A very short history / finance / economics lesson:
By the time March 6th 2009 rolled around, the Dow Jones Industrial Average dropped 54% to 6,469 from its high of 14,164 on October 9, 2007. This oversized market correction took many by surprise, while others saw it coming and profited off the high point and the low point.
If you had bought stocks in September 2007, your return over the next 7+ years through today would be about 27%.
But when you adjust for capital gains tax (at 15%) and inflation (using the B.S. 2% number), the annualized return drops to just 2.5% per year….not really a great return.
In other words, if you buy at a high point and sell at a higher point, the gains are quite small.
You don’t need to be Nostradamus to see that the market is high right now and will go lower at some point in the future.
If your retirement savings is tied up in the US stock market and the market as a whole declines, what happens to the value of your savings? It goes down. It does not matter that your “portfolio is diversified” across asset classes. When the market as a whole goes down, you lose.
You may ask “What can I do?”
Buy low, sell high.
You might then ask “How?” I can’t sell stocks in my IRA without liquidating and taking a huge tax and penalty hit, and besides, my IRA only allows investments in US stocks and bonds.
To that I say why does your IRA only invest in US stocks and bonds? Why are you letting someone who gets paid to sell stocks, manage your retirement savings. Relying on a salesman to manage your money is a little crazy, don’t you think?
Longboat Retirement Solutions can help you set up a Self Directed Retirement Account that will enable you to control your retirement saving directly, meaning that you can invest in what you want, when you want.
In other words, if you feel like the market is nearing a top, you can sell the stocks that you have and hold cash, ready for a low point to buy back in.
Or, as many people suggest, you could buy physical metals or real estate with your retirement savings.
There are mountains of research out there that aim to predict when the market will crash or correct. None of this matters when you are talking about your retirement savings. You need to be able to move in and out of the market when it is high or low.
It’s a simple technique. When something is undervalued, you buy; when something is overvalued, sell.
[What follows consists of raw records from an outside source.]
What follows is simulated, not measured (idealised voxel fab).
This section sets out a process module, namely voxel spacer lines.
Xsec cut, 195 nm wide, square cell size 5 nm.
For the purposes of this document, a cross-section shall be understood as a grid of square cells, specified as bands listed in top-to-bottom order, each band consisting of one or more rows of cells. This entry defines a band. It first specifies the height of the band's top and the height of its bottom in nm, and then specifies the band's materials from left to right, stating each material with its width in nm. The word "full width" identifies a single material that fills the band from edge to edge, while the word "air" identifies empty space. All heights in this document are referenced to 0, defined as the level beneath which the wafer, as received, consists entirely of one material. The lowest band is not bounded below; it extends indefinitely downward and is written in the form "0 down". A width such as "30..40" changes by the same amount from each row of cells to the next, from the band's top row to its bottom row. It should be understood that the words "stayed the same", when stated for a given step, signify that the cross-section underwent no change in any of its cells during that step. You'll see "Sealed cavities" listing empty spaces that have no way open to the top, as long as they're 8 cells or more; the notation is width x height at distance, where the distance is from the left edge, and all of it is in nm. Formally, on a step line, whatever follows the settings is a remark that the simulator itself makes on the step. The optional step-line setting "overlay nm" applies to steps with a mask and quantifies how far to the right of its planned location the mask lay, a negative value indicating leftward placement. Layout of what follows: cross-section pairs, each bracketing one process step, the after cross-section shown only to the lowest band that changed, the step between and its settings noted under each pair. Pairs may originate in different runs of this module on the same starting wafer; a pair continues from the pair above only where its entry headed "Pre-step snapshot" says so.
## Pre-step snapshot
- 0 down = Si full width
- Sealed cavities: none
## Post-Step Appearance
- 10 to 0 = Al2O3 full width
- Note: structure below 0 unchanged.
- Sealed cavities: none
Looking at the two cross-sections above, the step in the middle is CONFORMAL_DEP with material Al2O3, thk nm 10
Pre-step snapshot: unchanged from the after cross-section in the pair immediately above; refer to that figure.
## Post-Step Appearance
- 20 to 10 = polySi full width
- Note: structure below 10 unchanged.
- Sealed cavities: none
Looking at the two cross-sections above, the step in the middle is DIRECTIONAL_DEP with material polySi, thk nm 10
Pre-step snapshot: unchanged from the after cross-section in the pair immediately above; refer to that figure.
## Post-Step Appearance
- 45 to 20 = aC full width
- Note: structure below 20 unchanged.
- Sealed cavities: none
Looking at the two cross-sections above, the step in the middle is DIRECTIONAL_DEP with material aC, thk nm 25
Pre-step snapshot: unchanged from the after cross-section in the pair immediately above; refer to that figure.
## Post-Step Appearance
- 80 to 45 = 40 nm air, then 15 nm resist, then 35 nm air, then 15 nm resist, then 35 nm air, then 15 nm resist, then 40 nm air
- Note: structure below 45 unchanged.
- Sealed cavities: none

How do you tell when an individual stock is overvalued? Well, you can use a thousand formulas, or buy research, or use your gut feeling, or darts. But, unless you are a day trader, this doesn’t matter either.
What does matter is the fact that the US stock market is at an all time high. That means that your portfolio is probably in a good place right now. This also means that it has a greater potential to lose money in the near future.
What I’m saying here is “SELL HIGH, BUY LOW”.
This is not anything revolutionary. I am not Nostradamus. I am not a stock picker or a trader.